Solve (x-6)(x+6) > 0: Finding Positive Values of a Quadratic Function

Look at the following function:

$y=\left(x-6\right)\left(x+6\right)$

Determine for which values of $x$ the following is true:

$f(x) > 0$

The function $y = (x-6)(x+6)$ can be rewritten as $y = x^2 - 36$. This is a quadratic function, and we need to find where it is positive: $x^2 - 36 > 0$.

First, identify the roots of the quadratic equation $x^2 - 36 = 0$. Solving for $x$, we get:

• $x^2 = 36$
• $x = \pm 6$

Thus, the roots are $x = 6$ and $x = -6$.

Next, examine the intervals determined by these roots: $(-\infty, -6)$, $(-6, 6)$, $(6, \infty)$.

For each interval, we check the sign of $x^2 - 36$ to determine where the expression is positive.
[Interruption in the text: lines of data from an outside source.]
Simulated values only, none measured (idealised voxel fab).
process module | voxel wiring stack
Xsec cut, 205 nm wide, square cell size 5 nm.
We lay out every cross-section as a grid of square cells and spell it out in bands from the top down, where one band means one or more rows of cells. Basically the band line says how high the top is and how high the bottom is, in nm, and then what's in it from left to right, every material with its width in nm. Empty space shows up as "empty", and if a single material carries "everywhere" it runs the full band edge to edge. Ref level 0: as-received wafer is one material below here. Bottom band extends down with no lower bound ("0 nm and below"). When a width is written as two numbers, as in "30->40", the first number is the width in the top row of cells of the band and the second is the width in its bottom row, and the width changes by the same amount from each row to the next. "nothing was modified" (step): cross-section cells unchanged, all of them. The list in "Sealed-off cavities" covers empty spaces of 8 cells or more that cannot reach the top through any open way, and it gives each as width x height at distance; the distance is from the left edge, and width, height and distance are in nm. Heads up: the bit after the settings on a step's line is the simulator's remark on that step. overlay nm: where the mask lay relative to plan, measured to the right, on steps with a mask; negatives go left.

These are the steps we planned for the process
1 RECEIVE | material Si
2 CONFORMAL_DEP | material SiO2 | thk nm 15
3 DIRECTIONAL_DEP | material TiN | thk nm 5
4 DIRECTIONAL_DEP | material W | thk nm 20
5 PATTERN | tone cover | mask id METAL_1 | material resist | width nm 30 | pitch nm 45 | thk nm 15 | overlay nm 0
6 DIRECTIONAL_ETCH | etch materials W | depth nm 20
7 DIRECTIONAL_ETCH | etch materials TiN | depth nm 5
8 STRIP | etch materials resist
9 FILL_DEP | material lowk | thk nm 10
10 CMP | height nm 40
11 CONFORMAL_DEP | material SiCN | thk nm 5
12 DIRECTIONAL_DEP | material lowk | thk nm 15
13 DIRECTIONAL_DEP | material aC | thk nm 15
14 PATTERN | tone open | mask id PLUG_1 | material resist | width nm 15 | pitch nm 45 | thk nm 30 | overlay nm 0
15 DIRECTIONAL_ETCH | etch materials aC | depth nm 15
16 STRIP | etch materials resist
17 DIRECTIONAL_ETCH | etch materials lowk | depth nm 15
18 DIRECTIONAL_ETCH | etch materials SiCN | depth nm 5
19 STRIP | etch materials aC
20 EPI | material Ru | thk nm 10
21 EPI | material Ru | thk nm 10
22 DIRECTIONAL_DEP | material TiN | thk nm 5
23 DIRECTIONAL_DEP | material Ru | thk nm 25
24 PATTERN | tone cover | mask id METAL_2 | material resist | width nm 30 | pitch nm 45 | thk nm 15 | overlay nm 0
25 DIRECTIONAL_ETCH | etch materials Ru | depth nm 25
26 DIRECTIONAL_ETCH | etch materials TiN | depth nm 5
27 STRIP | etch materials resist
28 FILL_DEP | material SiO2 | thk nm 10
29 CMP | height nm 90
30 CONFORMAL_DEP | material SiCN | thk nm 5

1. **Interval $(-\infty, -6)$:** Choose $x = -7$:
$(x-6)(x+6) = (-7-6)(-7+6) = (-13)(-1) = 13$, which is positive.

2. **Interval $(-6, 6)$:** Choose $x = 0$:
$(x-6)(x+6) = (0-6)(0+6) = (-6)(6) = -36$, which is negative.

3. **Interval $(6, \infty)$:** Choose $x = 7$:
$(x-6)(x+6) = (7-6)(7+6) = (1)(13) = 13$, which is positive.

Therefore, the quadratic $x^2 - 36 > 0$ in the intervals $(-\infty, -6)$ and $(6, \infty)$. The function is positive on these intervals.

Since the solution matches choice id="4", the values of $x$ for which $f(x) > 0$ are:
$x > 6$ or $x < -6$.

Thus, the solution to the problem is $x > 6$ or $x < -6$.